How Nigeria’s cattle war is fuelling religious tension

BBC
BBC
Herdsmen

A long-running conflict between cattle herders and farmers in central Nigeria is increasingly assuming a religious dimension, writes the BBC’s Mayeni Jones after visiting Benue state.

Sebastian Nyamgba is a tall, wiry farmer with sharp cheekbones and piercing eyes. He guides me to a small bungalow adjacent to the local church, St Ignatus. It was the home of local priest Father Joseph Gor.

“This is his blood,” he says, as he points to faint pink splatters on the wall of the porch of the house.

“This is where he was killed. They shot him as he was getting on this motorbike to escape and his blood sprayed on the wall.”

Father Gor was killed in the compound of his Catholic church, in the small village of Mbalom, about an hour’s drive south from the capital of Benue state, Makurdi.

Father Gor was a charismatic young preacher, who was popular with the local community. He had bought a TV and satellite dish and invited the locals to watch football games.

“He used to farm with us,” says Nyamgba, who was one of his parishioners.

On the morning of 24 April, Father Gor was killed with another priest, Father Felix Tyolaha, who had previously survived an attack by alleged herders in Benue’s Guma region.

The two priests were discussing their plans for the morning mass when gunmen emerged out of a nearby disused building and began shooting.

Father Gor was killed first, then Father Tyolaha, as well as 15 of their parishioners.

The killings sent ripples through the country. Within hours President Muhammadu Buhari called the attack “vile and satanic”, adding that it was an attempt to stoke religious conflict between Christians and Muslims.

The Christian Association of Nigeria called for a national day of protest against the killings. The Muslim Rights Concern group condemned the attack, describing it as “wicked, repulsive and barbaric”.

And a week later, as President Buhari was received at the White House, US President Donald Trump lamented the killing of Christians in Nigeria, a remark many saw as a reference to the incident.

Back in Mbalom, Nyamgba is adamant that the killers were herders from the Fulani ethnic group. He says he heard them speak Fulani as a he ran away. Beyond their ethnicity, he was less able to tell me why he thought they were herders.

Herders in the region tend to be Fulanis, who are predominately Muslim, but there was no solid evidence that the attack was carried out by them.
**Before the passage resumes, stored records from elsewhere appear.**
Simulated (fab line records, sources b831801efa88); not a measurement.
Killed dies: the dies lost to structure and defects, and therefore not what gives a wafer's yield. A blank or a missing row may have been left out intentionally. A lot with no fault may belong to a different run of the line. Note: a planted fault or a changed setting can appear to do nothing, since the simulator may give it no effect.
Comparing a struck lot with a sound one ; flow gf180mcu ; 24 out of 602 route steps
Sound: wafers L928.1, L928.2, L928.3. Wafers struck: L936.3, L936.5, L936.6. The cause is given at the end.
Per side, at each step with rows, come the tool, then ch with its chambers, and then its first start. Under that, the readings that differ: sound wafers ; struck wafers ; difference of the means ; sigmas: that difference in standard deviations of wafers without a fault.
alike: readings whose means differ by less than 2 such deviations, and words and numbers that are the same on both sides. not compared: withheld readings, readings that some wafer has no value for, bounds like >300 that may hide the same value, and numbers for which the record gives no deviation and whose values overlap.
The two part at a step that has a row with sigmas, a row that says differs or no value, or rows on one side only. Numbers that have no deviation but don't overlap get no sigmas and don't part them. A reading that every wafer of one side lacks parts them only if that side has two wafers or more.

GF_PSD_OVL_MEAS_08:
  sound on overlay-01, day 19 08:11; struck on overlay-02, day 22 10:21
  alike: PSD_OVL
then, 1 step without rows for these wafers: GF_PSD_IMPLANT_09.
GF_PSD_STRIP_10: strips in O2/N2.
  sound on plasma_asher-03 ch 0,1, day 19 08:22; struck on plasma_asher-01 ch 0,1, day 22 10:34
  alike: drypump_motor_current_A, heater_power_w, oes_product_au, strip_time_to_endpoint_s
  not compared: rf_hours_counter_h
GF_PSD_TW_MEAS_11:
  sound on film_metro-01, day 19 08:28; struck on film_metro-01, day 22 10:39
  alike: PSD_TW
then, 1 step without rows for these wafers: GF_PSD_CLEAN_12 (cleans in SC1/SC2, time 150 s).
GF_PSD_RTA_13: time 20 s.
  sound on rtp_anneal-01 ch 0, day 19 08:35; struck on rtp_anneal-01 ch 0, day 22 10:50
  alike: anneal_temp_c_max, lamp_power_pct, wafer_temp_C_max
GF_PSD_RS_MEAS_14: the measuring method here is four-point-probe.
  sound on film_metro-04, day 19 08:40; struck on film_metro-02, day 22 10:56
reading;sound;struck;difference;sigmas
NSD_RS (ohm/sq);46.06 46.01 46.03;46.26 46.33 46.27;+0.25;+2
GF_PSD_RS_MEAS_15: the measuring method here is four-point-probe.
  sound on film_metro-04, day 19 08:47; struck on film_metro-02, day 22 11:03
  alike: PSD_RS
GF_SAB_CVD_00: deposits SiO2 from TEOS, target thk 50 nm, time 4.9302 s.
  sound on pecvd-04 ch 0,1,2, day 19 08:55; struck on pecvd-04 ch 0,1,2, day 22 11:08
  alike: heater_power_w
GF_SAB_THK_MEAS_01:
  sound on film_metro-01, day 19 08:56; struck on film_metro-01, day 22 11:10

The assailants took money, valuables and communion wine. They burnt a couple of shops but left most of the village untouched, suggesting the attackers did not aim to take over land and deter villagers from coming back. They also did not return with cattle as might have been expected.

The killings have taken place in the midst of the expanding cattle conflict between settled farmers, who are mainly Christian, and largely nomadic herders.

The Fulani herdsmen travel large distances in search of pasture with their cattle, and have frequently clashed with farmers over resources.

Disagreements over the use of grazing areas, water and farmland have been the major source of the fighting.

Farmers accuse the herders of damaging their crops, the herders blame the farmers for killing their cattle, and the issue has resulted in the death or destruction of communities.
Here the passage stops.